I was like, “Yeah, I’m totally a singer. I’m from New York.” I’m letting him know, “This is what I do. I have a demo. I do all of this.’

He’s like, “Oh, give me your demo. I drive around famous managers, and I’d love to give it to somebody.”

Lo and behold, two weeks later, I got a call from a major manager in the secular pop industry. That was the beginning. It was then from about 13 till 16, I was working with these top-of-the-line—you would know their names if I told you—top producers, and they were kind of grooming me. I went from being groomed in Santeria to be being groomed to be like this kind of pop girl from the hood version of Kesha.

It was Kesha, but like the hood side. But basically that’s kind of what happened. I got a record deal. But before that, I just said “Hey, I write.”

You know, my whole heart was always to write. But when you get involved with people in the industry; they try to silence your voice and make you what they want you to be—you know, their little puppet. So the whole Kesha thing wasn’t working for me. I said, “Hey, I write. Let me write.”

Finally, when I did write, that song was picked up by Hollywood Records for a soundtrack. They wanted to sign me. At the age of 16, I was signed to Hollywood Records, the Disney subdivision record company, and I went from a girl in the hood to a girl in Hollywood.

I had a top 25 Billboard hit.

I was touring with Rihanna.

I was doing all these things that a little girl from where I came from could only dream of, and I quickly forgot that I wanted to make music to help people. I became a product. I became a brand. I was told that “People have gotta want to be you, or they gotta want to be with you.” Obviously, I’m saying it very PG, because that’s not how it was said to me—and I was a teenager, you know what I mean? So I started to do music. I don’t even know if you know that part of me, but my whole life up to a couple years ago was solely music.

But in the midst of my pop career, God got a hold of me. I was invited to a Christian church. I had still been feeling the same things about inside of my home. Although I had money, although I had all these things, nothing had changed. I was still a broken little girl, and I couldn’t make my parents stop fighting, and I couldn’t make my friends really be my friends and not be jealous of me and all these things that I had no control over.

Again, I was faced with, “You should just end it all.” Now I’m a teenager on my way to becoming an adult. Here I am, hearing these voices again to just end it all, like “Look, you have money now. You have fame now. You can have whatever and whomever you want, and you’re still broken, and you’re still lost.”

Then someone invited me to a Christian church. I knew it was the answer. I don’t know how I knew. But inside of my soul, I was crying out to go to a church. It couldn’t be the same religious church that I grew up in, because that had done me no good. I went to this Christian church, and I had an encounter with the Holy Spirit.

Tell me a little bit about your encounter with the Holy Spirit.

Funny thing: because of how I grew up, I had never seen people be charismatic at all. I walked in thinking, These people are nuts.

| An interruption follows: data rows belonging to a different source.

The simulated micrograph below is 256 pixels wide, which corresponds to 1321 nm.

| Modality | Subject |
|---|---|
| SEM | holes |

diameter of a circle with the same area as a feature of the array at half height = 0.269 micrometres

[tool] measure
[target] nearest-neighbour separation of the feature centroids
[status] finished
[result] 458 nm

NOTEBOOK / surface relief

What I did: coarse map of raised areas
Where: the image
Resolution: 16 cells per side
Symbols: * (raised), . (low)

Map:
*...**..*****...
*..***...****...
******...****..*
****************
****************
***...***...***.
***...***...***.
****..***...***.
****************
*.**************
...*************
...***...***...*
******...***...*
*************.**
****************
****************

But, oddly enough, I was jealous. I had this godly jealousy or something that I wanted to be as free and open with God as they were. I had cried myself to sleep. The shower and my bed were my most charismatic moments up to that point. But I had never been in the religious or Christian setting that I saw people really be that open, and I became jealous of them. I wanted to be that free. But I wasn’t. I was still thinking, These people are crazy.

I had kind of given God an ultimatum. So I went to the church. I said, “God, if you don’t speak to me, I’m going to do what I want to do. I’m going to leave my family, and I’m never going to look back. I’m going to just do whatever it is that I want, and I’m not gonna ever look back.”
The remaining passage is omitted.